Whether it would help this issue or not, I’m not sure, but after resetting your preferences and re-establishing where your scratch disk location for PS is, I suggest you check that location to be sure there is adequate free space available. Ditto for Lightroom’s scratch disk or temporary directory, if it has such a thing. If you are having to hard-restart (presume you mean you are killing the processes in Task Manager), then you may well have many remnants – and potentially sizable ones – of working files left in those directory areas, and getting rid of them will free up some needed resources.
Regards,
Daryl
I would also suggest, after following the above listed recommendations, that you defrag all of your drives. Since you are having some issues with both PS and LR, it might be wise to run Diskcheck, especially on your C:\. You’ll probably have to "schedule" this for the next boot-up, but there could be issues there, or little "nasties" lurking ready to strike. It’ll take a reboot, and some time (go get another cup of coffee), but might save you from encountering problems down the road.

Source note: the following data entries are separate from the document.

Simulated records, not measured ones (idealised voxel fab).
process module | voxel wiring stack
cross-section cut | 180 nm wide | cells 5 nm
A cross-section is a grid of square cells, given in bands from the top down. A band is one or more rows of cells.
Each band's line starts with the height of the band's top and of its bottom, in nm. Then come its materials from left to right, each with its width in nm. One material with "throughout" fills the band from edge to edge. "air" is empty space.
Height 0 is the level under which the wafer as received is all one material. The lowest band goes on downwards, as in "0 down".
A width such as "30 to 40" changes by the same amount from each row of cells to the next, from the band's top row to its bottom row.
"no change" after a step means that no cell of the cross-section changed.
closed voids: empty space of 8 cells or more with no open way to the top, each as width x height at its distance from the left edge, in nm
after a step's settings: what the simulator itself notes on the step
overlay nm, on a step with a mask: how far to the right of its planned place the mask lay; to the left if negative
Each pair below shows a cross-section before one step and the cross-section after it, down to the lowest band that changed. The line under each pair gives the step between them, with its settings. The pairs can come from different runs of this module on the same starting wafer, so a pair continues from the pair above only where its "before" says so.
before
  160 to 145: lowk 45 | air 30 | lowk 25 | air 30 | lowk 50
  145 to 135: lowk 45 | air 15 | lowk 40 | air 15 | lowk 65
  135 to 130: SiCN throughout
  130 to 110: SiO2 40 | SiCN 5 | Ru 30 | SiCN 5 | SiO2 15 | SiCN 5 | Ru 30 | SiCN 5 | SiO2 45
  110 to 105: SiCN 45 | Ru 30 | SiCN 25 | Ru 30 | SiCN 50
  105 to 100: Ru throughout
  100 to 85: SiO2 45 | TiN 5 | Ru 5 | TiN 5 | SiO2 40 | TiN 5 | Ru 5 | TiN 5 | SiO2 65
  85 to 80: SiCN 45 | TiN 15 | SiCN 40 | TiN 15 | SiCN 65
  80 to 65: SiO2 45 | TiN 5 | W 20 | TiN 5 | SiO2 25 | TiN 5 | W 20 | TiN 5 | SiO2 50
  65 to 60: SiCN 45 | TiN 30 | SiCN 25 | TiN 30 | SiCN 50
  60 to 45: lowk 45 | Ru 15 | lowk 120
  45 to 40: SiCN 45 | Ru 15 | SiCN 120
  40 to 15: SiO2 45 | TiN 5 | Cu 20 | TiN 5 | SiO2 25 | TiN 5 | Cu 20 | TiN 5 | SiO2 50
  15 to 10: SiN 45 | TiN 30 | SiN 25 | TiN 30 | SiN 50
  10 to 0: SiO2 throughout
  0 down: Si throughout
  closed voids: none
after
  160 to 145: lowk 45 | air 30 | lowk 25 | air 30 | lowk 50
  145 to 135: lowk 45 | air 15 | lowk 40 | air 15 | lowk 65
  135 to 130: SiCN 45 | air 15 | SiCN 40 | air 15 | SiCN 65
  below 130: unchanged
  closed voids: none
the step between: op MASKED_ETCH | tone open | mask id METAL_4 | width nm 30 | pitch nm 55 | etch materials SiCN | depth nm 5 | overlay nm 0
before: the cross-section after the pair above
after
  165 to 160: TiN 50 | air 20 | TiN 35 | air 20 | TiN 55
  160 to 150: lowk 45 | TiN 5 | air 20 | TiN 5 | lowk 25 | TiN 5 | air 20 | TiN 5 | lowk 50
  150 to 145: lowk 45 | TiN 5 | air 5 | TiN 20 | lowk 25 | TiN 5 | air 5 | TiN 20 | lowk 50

If these suggestions do not fix your problems, I’d look to issues with your I/O system (Input/Output, basically translating to hard drives and controllers). Back when only SCSI’s were fast, I/O issues were more common. Still, they do occur, and can cause some really odd behavior. Look also at any Windows’ "delayed write," and buffering settings, that you might have. Basically, they are a vestige of older, slower HDD’s, and are not likely to be needed nowadays. Usually with these, Event Viewer will have listings for read/write issues on that/those HDD(s). Check Event Viewer, both Applications tab and System tab, to see if you have any error messages there. That’s the first place I look, when I have any sort of application error, hang, or odd behavior. You might get lucky and have an error message that you can actually make sense of!